Two consecutive years of 5% raises for Indiana K-12 public school teachers would be historic.

A 15% increase in the overall budget for education across the state would be historic.

An aggressive program to address immediately the disparity in education spending in poor rural and urban districts, compared to wealthier districts, would be historic.

The 2.5% increase in education spending each of the next two years approved by the legislature and signed into law by the governor this week?

Not so historic.

But that was the adjective selected by House Speaker Brian Bosma (R-Indianapolis) to describe the commitment to education represented in the budget.

Bosma's word choice illuminates a fact that has been clear to Hoosiers since then-Gov. Mitch Daniels oversaw a $300 million cut to the state's education funding in 2010: Indiana's Republican leaders, when it comes down to it, greatly undervalue public K-12 education.

A group of people representing some state education organizations stood with Bosma at the Statehouse as he gushed over the budget's increases in education spending. Noticeably absent: teachers.

The budget, you see, contains no money for across-the-board teacher salary increases. That means Indiana's classroom leaders will continue to languish near the bottom of the pay pool.

Only 15 states had lower average teacher salaries in 2017-18 than Indiana, according to statistics from the National Education Association. Teachers in at least four of those states have gone on strike in the past two years, and educators in at least three others have taken similar action.

The average salary for a Hoosier K-12 public school teacher was $35,943 last academic year. That's just $10,000 over the federal poverty level for a family of four, according to a chart published by the U.S. Department of Health & Human Services.
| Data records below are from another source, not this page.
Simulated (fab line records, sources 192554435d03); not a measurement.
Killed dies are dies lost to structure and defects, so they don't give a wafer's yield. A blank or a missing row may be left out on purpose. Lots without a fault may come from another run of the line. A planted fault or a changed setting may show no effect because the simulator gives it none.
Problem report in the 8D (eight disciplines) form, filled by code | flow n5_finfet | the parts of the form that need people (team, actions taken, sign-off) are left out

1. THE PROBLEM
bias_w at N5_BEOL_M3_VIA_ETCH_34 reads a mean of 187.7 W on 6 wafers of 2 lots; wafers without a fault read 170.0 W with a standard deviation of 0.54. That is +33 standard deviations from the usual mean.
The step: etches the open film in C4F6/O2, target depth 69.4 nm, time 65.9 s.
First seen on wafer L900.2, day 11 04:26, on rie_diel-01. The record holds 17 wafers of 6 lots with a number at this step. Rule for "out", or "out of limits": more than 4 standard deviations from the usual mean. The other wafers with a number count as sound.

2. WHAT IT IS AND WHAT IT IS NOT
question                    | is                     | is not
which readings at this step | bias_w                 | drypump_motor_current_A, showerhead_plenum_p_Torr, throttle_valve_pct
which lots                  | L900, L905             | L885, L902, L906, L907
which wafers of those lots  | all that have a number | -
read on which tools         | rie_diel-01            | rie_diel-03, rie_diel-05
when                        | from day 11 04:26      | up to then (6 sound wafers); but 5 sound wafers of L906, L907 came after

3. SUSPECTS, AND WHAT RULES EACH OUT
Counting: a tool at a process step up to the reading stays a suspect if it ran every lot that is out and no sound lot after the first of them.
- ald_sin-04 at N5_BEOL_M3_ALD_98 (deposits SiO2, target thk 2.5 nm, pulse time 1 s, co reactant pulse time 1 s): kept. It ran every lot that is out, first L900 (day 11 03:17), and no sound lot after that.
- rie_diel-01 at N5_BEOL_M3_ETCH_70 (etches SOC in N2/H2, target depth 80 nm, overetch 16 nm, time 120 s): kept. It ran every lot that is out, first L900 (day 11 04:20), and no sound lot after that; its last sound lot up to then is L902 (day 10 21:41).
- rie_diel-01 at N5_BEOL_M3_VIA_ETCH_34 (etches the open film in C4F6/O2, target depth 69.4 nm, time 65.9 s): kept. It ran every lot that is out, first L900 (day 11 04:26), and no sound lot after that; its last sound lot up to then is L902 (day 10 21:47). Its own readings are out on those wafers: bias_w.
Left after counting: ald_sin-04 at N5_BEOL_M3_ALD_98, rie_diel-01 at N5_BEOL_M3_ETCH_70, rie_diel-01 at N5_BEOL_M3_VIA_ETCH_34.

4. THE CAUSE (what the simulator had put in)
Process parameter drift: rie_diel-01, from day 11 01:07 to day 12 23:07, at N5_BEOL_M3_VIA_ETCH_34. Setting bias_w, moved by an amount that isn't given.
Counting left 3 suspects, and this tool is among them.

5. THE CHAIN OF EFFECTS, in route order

Here in Anderson and across Indiana, teachers and their supporters have held #RedforEd walk-ins over the past few weeks to demonstrate for better pay and more school resources.

Will they eventually have to go on strike, as their under-compensated brethren in other states have done, to get the Legislature's attention?

That's the sort of historic event that Bosma, Holcomb and other state Republican leaders should do their best to avoid.